I am standing in the sandwich line. I am ordering the same sandwich I always order, chatting with the same lovely lady about peonies and the month of May. And because it is what everyone talks about, because two billion people watched the parade, the vows, the kiss on the balcony of Buckingham Palace, we are talking about England.
And my heart skips a couple of beats. The others in the line are laughing at the hats, discussing with rapture the lace dress, the veil, the Queen's yellow dress. I am reeling, the weight of remembering suddenly heavy.

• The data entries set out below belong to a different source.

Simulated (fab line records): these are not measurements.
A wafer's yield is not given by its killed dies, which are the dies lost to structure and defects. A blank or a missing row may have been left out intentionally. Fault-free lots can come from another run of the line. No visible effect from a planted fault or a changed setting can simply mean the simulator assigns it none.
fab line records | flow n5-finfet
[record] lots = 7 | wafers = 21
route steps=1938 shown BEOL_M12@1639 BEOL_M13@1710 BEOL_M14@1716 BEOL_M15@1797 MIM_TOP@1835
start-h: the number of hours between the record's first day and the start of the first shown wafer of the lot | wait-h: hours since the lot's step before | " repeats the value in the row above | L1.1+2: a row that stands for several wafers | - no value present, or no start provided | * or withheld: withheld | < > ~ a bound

Sometimes I forget what I am carrying around with me. I am carrying her inside me, my English grandmother, and carrying inside me this new and strange reality: she is gone. She is asleep in the Lord. She is in a mystery of love, a mystery of knowing and restoration and peace and all of these good words that should taste like water but today taste like dust.
And there, holding my sandwich in front of me with a hesitant look on my face, I remember.
I remember her smiling at me, maybe catching glimpses of her younger self in my twirling skirts and staunch refusal to do anything but read, read, read. I remember her pouring tea, and her house slippers, and how she looked concentrated when she cooked. And how she used to feed the black lab sponge cake. And how one Thanksgiving she made a turkey for me and Mom and we ate it in the living room by the crackling fire and she proudly displayed an apple pie, "for us Americans."
Why do we remember? Why do we watch London on scratchy video footage and ache in our guts for a home, a grandmother, a self that has slipped beyond our grasping fingers?
I am standing in the middle of my twenty year old life aching to run back to age seven.
And I wrote yesterday about jumping up and down as an Easter girl, and I want to, but how? How do we slip into joy when we hold in our hands the hard things? I wonder all of this as I walk back up the stairs to work, as I feel the afternoon drift by me, as I look in at spring. And I remember how all of this joy keeps marrying itself to homesickness. I sat on the T on Saturday night and suddenly longed for the cool female voice of the DC Metro ("Step back, doors closing"), and for Lincoln Park in October, for the swift wind over the Atlantic at Lillie's house listening to her play the piano...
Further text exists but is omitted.